Now bloggers of Bangladeshi origin living abroad targeted
The Ansarullah Bangla Team (ABT) appears to be spreading its wings beyond Bangladesh’s borders. It is reported to be behind a new ‘hit list’ that was posted online recently. The list includes names of secular and atheist activists and bloggers of Bangladeshi origin living in North America and Europe.
Of the 21 names in the list, nine are of bloggers of Bangladeshi origin living in the United Kingdom, eight in Germany, two in the United States, and one each in Canada and Sweden.
A statement issued along with the ‘hit list’ threatens death. If the Bangladeshi citizenship of these “enemies of Islam and [Muslim religious] education, atheists, apostates, unbelievers, anti-Islamic … bloggers, agents of India …” is not revoked, they “will be killed wherever they can be found in the Almighty’s world,” it warns.

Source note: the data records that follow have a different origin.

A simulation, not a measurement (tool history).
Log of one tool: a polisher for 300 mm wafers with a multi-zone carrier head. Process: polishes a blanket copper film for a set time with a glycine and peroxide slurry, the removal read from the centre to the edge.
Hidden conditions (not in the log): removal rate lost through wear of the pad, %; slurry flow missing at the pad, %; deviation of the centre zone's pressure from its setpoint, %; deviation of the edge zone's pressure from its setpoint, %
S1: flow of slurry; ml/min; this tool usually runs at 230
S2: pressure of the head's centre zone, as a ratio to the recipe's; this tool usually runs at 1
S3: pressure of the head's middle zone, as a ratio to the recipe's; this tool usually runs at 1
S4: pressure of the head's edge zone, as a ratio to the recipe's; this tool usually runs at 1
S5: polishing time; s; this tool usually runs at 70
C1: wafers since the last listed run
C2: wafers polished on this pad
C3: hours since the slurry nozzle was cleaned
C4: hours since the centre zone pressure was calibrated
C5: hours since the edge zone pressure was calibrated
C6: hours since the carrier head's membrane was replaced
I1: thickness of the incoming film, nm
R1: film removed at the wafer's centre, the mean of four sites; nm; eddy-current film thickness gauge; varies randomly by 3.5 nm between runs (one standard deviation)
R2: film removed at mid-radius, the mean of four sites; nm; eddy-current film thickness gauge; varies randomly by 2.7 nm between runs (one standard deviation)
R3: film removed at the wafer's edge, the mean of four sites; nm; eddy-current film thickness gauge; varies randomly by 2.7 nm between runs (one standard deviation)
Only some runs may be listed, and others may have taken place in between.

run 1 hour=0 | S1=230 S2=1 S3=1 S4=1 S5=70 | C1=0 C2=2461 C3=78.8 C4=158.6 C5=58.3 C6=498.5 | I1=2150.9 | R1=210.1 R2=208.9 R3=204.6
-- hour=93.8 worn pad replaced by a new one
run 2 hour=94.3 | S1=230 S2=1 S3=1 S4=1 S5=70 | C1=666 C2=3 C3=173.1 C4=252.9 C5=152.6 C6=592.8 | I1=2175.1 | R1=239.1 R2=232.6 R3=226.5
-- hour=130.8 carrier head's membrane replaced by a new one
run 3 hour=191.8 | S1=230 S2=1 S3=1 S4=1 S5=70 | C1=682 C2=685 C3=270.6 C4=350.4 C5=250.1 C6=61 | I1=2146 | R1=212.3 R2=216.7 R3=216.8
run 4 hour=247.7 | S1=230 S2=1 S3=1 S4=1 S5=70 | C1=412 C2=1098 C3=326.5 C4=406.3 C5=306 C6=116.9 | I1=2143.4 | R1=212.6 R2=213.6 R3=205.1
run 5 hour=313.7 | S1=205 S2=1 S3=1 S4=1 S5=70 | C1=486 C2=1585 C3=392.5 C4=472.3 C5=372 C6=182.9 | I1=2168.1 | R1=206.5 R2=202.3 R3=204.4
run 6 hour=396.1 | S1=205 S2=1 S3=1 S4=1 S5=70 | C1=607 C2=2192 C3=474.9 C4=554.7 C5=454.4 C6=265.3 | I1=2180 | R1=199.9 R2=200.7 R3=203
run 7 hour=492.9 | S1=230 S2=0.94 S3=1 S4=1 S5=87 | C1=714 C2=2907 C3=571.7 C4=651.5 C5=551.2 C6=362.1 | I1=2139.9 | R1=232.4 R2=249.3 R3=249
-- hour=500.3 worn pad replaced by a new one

Some of those who figure on the list do not hold Bangladeshi citizenship; so the ABT’s diktat to revoke this citizenship does not make sense. Still, its order is being taken seriously. It has triggered a wave of fear among those who figure in the list. After all, the ABT has in the past issued similar ‘hit lists’ of secular/ atheist activists who it eliminated rather brutally subsequently.
Hitherto, its attacks were carried out on Bangladeshi soil. Is the ABT now readying to strike abroad?
A religious extremist group with suspected links to the al-Qaeda in the Indian Subcontinent (AQIS), the ABT was banned by the Bangladeshi government in May this year under the country’s anti-terrorism laws. It burst to prominence in February 2013 with the hacking to death of Ahmed Rajib Haider, a secular activist whose writings galvanized the Shabagh demonstrations. The demand for the death penalty to Islamists convicted for war crimes in the 1971 liberation war that was raised during the Shabagh protests had raised the hackles of Bangladesh’s religious radicals.
The clash between secular liberals and religious radicals in Bangladesh goes back several decades. Indeed, Bangladesh’s emergence as an independent country in 1971 after it broke away from Pakistan marked the triumph of secular nationalism in the country.
Religious fundamentalists asserted themselves in subsequent years and since then it has been a see-saw battle between the forces of secularism and religious radicalism. Several religious outfits, some of them with links to global jihadi organizations like the al-Qaeda, have sought to impose an Islamic way of life and the Sharia in Bangladesh. They have been criticized by secular/atheist liberals.
Haider’s name had figured in a “hit list” including the names of 12 secular-liberals that was subsequently recovered from ABT leader Mufti Jashimuddin Rahmani.
Since February this year, four secular/ atheist bloggers including Avijit Roy (an American citizen of Bangladeshi origin), Washiqur Rahman, Anant Bijoy Das and Niloy Neel have been killed in Bangladesh. The victims were hacked to death with axes and meat cleavers evoking enormous anger in Bangladesh and abroad and prompting the government to ban the ABT.
While activists of the ABT have been arrested since 2013 – Rahmani was arrested in August that year along with 30 of his followers for making provocative speeches – the government’s anti-ABT operations intensified after the ban.
Early this month, ABT’s acting chief Muhammad Abul Bashar and his close associates were arrested for their role in Roy’s murder. Other ABT operatives have been charged for their role in Rahman’s murder.
Weeks after the ban, the ABT issued death threats to several people, including Bangladesh’s junior minister for home affairs Asaduzzaman Khan Kamal. It appeared to be part of a strategy aimed not only at impressing the world that its capacity was intact despite the ban but also at raising the sagging morale of its activists.
Is the latest ‘hit list’ an extension of that bravado? Or does it signal the start of a new phase in ABT’s battle against secular Bangladeshis and their supporters?
Bangladesh’s long struggle against religious extremist outfits reveals that they are not easy to eliminate. Like the ABT, several were banned. Under pressure from the police, they went underground but only to morph and resurface with new names or taking new forms.
Of course, there were some outfits that splintered under pressure. Their backbones broken, they eventually disappeared. That could be the ABT’s fate if it decides to attack abroad.